Updated: January 2026

The Spiritual Variant of the Camino Portugués

When I wrote about the Camino Portugués, I mentioned the Variante Espiritual. This alternative route starts from Pontevedra and takes you to Padrón,  where it joins the traditional Portuguese route.

 

The Variante Espiritual is a very recent route. It was created around 10 years ago, connecting places that were historically related to the Camino.

 

  • The initial part of the Variante Espiritual is based on the pilgrimage taken by Padre Sarmiento in 1745. Fray Martín Sarmiento, or Padre Sarmiento, was a Spanish scholar and monk. He wrote on a variety of subjects, including his pilgrimage to Santiago de Compostela. In his record of this pilgrimage he mentions some of the places along the Variante Espiritual.

 

  • The third stage follows the same route as the remains of St. James on arrival to Galicia, across the Ría de Arousa and up the river Ulla.

 

Where does the Spiritual Variant start?

The starting point for the Variante Espiritual is a couple of km outside of Pontevedra and it’s clearly marked with two big signs.

 

However, if want to be elligible to receive a Compostela, you must start walking at least in Porriño (central route) or Vigo (coastal route). Pontevedra does not meet the distance requirements for a Compostela.

Variante Espiritual

At this point, you can decide to go right under the bridge and follow the traditional Camino Portugués. Or you can go left and follow the Variante Espiritual.

Variante espiritual new sign

Go left to follow the Spiritual Variant route.

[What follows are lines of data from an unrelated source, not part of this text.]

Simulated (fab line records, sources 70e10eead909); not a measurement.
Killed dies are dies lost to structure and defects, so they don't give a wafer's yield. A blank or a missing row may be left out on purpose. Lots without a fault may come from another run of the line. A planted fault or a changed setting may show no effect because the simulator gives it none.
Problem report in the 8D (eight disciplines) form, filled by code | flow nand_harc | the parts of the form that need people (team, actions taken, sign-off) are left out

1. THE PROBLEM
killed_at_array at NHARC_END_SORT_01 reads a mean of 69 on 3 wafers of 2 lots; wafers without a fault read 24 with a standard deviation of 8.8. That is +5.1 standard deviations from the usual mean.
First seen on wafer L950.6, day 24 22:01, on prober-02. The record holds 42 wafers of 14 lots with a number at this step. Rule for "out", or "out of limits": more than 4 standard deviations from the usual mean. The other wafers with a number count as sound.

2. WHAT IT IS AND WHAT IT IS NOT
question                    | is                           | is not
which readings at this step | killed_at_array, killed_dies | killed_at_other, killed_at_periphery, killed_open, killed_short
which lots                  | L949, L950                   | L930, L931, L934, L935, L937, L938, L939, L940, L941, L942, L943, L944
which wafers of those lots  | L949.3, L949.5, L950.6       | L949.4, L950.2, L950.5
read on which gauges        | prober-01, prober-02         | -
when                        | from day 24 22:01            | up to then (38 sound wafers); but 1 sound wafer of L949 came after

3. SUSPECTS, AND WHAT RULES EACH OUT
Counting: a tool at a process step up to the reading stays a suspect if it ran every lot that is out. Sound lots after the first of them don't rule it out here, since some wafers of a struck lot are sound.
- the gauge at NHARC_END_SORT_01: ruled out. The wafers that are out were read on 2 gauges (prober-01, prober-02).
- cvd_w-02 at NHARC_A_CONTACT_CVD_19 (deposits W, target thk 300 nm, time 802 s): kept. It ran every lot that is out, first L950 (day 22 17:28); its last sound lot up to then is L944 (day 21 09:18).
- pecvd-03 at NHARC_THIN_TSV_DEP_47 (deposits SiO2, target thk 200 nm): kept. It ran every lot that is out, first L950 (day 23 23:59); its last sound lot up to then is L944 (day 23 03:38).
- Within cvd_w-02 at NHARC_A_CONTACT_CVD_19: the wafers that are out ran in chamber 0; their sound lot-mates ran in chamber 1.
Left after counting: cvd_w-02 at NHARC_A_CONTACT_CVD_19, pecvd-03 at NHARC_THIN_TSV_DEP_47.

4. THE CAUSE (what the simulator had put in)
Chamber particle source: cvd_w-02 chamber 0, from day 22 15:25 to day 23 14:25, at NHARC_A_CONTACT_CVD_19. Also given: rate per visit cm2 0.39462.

I walk up to this point frequently on my daily walks, but I’ve also kept walking to Santiago.

 

Leaving Pontevedra 

After you leave Pontevedra, you walk through rural areas until you reach the monasterio (monastery) in Poio. You can actually spend the night there, since they have an area for guests. For more info, you can check their website: http://monasteriodepoio.es.

 

After Poio, you go down to sea level and walk a stretch along the coast of the Ría de Pontevedra before you reach Combarro.

 

There is a couple of small sections on the main road, but there is plenty of space to walk. 

 

Combarro

Combarro is a beautiful fishing town, famous for its hórreos (granary), a typical Galician construction. Hórreos are used to store grain; they are raised from the ground by pillars ended in flat stones that prevent access by rodents. They are made of stone or a combination of stone and wood.

You enter Combarro through the beach

Combarro, on the Variante Espiritual

One of the many hórreos you will see

Armenteira and the Ruta da Pedra e da Auga

After Combarro, you’ll be climbing most of the way to Armenteira. The first section is the steepest, but the views over the ría compensate for it. So, remember to look back every now and then.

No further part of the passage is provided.